Choosing Your Programming Language – The Inside Scoop

Many programmers prefer typeless, interpreted languages like PHP and Ruby for several reasons. They are more concise and easier to read and write for a novice. They tend to be interpreted languages, not compiled, which are simpler to use and typically offer faster round-trip time between making a change and seeing the result. They support a “google, cut and paste” type workflow more easily which, frankly is how many programmers operate these days.

And yet still strongly typed languages are more wide used, particularly as the complexity of the project and the number of the developers grows. I have discussed this issue with a number of colleagues and wanted to write down my thoughts. It’s important to choose the right language for the right job and today unfortunately, there’s no one size fits all answer so knowing the details may help.  My opinions were formed by poking around into the guts of the JVM, Python, PHP, Ruby, and Flash interpreters, and from coding in Java, C, and C++ extensively.

Typeless versus Typed

One reason I believe typed languages are used is the robustness of the code itself. Typeless languages offer a single-point of failure with each code construct. If you misspell a variable name, you do not find out until runtime and only by debugging the problem or through code inspection. With a typed language, each misspelling is caught at compile time because every name must occur in the program at least twice, once for the type definition, once for the usage. This fact alone will often make up for the extra key strokes you need to use in a typed language.

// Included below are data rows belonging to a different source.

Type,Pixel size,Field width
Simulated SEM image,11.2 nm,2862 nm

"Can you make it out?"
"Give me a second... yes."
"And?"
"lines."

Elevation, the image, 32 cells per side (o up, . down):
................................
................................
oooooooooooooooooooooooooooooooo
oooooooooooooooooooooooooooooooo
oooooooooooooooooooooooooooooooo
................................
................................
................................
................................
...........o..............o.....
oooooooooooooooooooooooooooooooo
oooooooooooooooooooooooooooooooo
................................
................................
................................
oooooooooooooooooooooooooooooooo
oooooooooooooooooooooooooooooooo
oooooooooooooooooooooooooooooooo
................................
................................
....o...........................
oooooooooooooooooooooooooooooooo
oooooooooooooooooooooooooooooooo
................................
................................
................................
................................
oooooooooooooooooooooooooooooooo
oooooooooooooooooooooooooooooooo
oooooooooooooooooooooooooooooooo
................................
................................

With typed languags, more is known about the system during the code editing process. This makes the tooling opportunities richer and reduces keystrokes which can make it faster to write code in a typed language than an untyped one, even though the typed language is more verbose. For example, handling imports, completion of member or method names. The “find all usages” feature is extremely valuable at tracing code paths and doing refactoring. Typeless languages may offer such features but they are much less specific as they must do only name matching, not type+name matching. The ability to change a field or method name and reliably update all references is a big time saver when modifying a large existing project.

Another reason people prefer typed languages of course is runtime performance. But why exactly do typed languages run so much faster? The biggest reason is that they offer a much faster way to evaluate “a.b” expressions and do method lookups (a.b()) at runtime. With a dynamic language, every single indirection requires a hashtable or binary search which turns into dozens or 100s of instructions. With a typed language, a compiler can frequently generate an “a.b” with just a few instructions using a “load from fixed offset” pattern. That’s why a typeless language will run usually at least 10X slower than a typed language no matter how many engineers Facebook puts on the problem.

Some folks today are trying to infer types in typeless languages to improve runtime performance. In limited cases they could compile typeless code to use fixed offsets. That may well be an area of research which could improve the performance of some typeless code. I suspect though that the code which will speed up will need to be well organized around common types and so written a lot like a typed language.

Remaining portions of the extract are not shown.